Jaime Wyatt Reveals New Song & Album, “Neon Cross”

photo: Magdalena Wosinska

Few performers in the last few years have embodied the Outlaw honky tonk spirit and injected it with a dose of West Coast and Bakersfield flavor like Jaime Wyatt. That’s one of the reasons her debut country EP Felony Blues ended up being nominated for the Saving Country Music 2017 Album of the Year. Full of grit and honesty, it was the true story of getting busted for robbing her heroin dealer and ending up in a California penitentiary that put a potency behind her music few others can present.

Now she’s back with a full LP called Neon Cross to be released by New West records on May 29th, and is once again being as honest and unapologetically country as ever, damn what the public thinks. Produced by regular tour mate Shooter Jennings, Wyatt bares her soul in 11 songs with appearances by Shooter, his mom Jessi Colter, and multiple instrumental contributions from Neal Casal, who passed away tragically in 2019.

“I tried not to have any filter with these songs,” Wyatt says, “Because I’ll be honest—it feels like I’m gonna die if I don’t tell people how I feel and who I am. It sounds so dramatic, but that’s the truth.”

Whether that’s in the song “By Your Side,” which she says she wrote “after my dad died and my best friend overdosed, and I wasn’t able to show up for either of them because I was loaded,” or in the song “Rattlesnake Girl” where she reveals for the first time in her music that she’s gay, it’s once again the honesty coming from Wyatt that makes her music so compelling.

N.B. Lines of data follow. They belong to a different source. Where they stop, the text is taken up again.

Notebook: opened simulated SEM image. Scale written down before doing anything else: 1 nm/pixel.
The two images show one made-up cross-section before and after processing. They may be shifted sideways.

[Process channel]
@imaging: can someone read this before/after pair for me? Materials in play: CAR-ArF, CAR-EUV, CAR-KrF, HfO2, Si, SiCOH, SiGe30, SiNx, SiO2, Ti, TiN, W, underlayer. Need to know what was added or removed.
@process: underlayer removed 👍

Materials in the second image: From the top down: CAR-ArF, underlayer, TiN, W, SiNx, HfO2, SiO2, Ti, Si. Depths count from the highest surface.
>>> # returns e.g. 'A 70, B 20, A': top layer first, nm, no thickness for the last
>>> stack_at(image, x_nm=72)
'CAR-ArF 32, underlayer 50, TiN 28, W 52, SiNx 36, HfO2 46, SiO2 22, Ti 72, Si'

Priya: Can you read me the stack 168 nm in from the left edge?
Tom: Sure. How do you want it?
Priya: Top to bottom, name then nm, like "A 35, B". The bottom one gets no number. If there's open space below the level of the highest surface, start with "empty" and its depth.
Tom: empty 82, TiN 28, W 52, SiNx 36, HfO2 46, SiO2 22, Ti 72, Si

“I’m not, like, on the internet with flying rainbows,” she says, “[But] I’m also basically coming out to the world with this record. My experience with recovery made me realize I lost years of my life being in the closet and living a lie and trying to be someone else. I just can’t do it anymore. And yeah, I’m scared there are people that like country music that aren’t gonna like that I’m gay. But ultimately I’m going to die if I can’t be who I am.”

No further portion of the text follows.